Would you describe yourself as an agent of social change? Why or why not?

I am an agent of change, and my record as a public servant proves that. As a D97 board member, I led the introduction of full-day kindergarten into our schools, something that had been talked about for years but hadn’t been implemented. I know the importance of a strong early education experience in help our community’s kids be the best they can be. I also led the multi-governmental effort to provide community support for the Collaboration for Early Childhood, which has resulted in a first of its kind partnership between the Village of Oak Park, District 97, and District 200, to provide essential funding for the Collaboration as it works with children from birth to pre-school in identifying and addressing early learning challenges. This is a long-term initiative that will not only help our kids perform better in school, but will also lead to a lessened need down the road for remedial services, truancy interventions, teen disengagement and more. It’s truly a great example of what local government can do to foster social change, and I’m proud to have helped make it happen.

Oak Park has a long history of racial and ethnic as well as economic diversity. How would you engage marginalized communities in the political process? How can we maintain economic diversity in the Village with rising real estate prices and taxes?

Oak Park is remarkably diverse by all accounts, and has actually gotten more diverse based on information from the last census, showing an uptick in the number of seniors living in the village. As an African-American trustee, I have been actively engaged with members of our minority communities, especially church and school leaders who are connected daily and weekly with their members, and I will continue to participate in such dialogue moving forward.

As a current trustee I’ve done much to help insure Oak Park will also maintain affordable living options in the future. Through my work with the Oak Park Economic Development Corporation I’ve helped the village obtain almost $1 million for affordable housing opportunities, which the village is now determining the optimal means of using.  

With shifting values at the national level, what role do you see for the Village in helping provide access to critical services such as healthcare or housing support? How would you approach a loss of funding from the Community Development Block Grant program?

Through negotiations with the most recent developments that have been approved for downtown Oak Park, I have helped assemble an affordable housing pool of almost $1 million that the village board is now going to use to assist in housing support for our community. This may be done through housing assistance, but my preference is to use the money as a down payment for creation of a new affordable housing development that can support a number of families for the longer term. We know some developers that focus on such opportunities, and this would be a more lasting way of contributing to longer-term economic diversity.

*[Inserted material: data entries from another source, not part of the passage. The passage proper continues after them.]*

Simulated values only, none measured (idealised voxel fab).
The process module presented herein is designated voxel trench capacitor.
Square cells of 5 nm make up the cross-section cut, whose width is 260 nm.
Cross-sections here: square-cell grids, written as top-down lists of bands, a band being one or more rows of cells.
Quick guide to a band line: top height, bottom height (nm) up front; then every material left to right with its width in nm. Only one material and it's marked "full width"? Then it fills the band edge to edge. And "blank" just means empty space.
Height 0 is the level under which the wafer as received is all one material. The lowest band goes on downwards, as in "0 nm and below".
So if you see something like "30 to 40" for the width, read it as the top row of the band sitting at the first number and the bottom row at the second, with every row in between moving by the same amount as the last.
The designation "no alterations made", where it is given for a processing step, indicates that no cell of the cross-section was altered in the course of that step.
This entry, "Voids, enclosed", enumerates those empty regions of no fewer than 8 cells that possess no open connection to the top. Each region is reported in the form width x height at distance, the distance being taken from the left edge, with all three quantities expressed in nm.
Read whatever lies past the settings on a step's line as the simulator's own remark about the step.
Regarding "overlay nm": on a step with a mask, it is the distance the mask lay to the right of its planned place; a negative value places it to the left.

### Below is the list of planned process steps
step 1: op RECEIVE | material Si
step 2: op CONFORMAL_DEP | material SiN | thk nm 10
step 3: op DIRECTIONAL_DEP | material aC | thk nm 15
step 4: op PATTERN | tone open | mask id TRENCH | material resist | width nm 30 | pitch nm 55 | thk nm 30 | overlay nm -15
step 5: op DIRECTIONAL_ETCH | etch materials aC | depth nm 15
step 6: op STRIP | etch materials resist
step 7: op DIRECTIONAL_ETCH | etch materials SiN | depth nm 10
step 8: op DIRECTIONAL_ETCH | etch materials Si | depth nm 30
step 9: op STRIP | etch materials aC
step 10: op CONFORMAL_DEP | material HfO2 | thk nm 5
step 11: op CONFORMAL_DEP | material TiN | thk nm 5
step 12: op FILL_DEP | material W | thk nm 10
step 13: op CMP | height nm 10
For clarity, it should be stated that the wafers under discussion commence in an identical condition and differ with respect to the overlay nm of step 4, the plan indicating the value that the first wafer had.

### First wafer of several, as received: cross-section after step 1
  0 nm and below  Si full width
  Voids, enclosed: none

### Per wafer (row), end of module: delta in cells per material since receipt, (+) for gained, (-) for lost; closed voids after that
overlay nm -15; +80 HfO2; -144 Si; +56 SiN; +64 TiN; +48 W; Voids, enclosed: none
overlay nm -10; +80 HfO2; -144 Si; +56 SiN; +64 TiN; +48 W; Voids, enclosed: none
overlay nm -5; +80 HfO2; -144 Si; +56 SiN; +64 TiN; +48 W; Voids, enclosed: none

While there is unquestionably concern about the possible loss of block grants, we’re not seeing that so far – and we’ve been aggressively pushing to get as much as we can for Oak Park. Just a few weeks ago we received a $3 million grant from HUD that will be used to support small business development in Oak Park, which will be vital to encouraging more entrepreneurs to set up business in our town.

Oak Park recently passed a strong Welcoming Village Ordinance clarifying the relationship between Oak Park officials and federal immigration authorities. What else can we do to provide protections for residents? How far should the Village go in responding to injustices at the federal level that reach into our community?

My vote for the Welcoming Village Ordinance is one of the proudest votes I’ve made as an elected official. The ordinance demonstrates in no uncertain terms that immigrants are welcome in Oak Park, and that we as a government will not be supporting the federal government in any of its anti-immigration and deportation efforts. This reflects the true meaning of diversity in Oak Park – we welcome all, and we will defend the rights of all to live here.

My support of the Welcoming Village Ordinance serves as demonstration also as to how far we may have to go as a community. I have been deeply concerned by many of the Trump administration’s decisions, and I am prepared to put myself and our village further on the line in saying “no” to efforts that infringe upon the constitutional rights of our residents. These are very concerning times, and we must all be willing to stand up for what is truly right and just – not just pay lip service to it.

How can the different taxing bodies in Oak Park coordinate planning and spending to manage the overall tax burden on residents?

One of my main goals is to help make our existing Intergovernmental Committee (IGOV) a more powerful vehicle for change when it comes to working together to better manage the community’s overall tax burden. IGOV includes representatives from all six of Oak Park’s governing bodies, and it’s helped create a better base of understanding and collaboration among all elected officials. I’m confident we can now turn IGOV into a more active good government planning group, one that will more aggressively find ways to work together – and save the taxpayers money.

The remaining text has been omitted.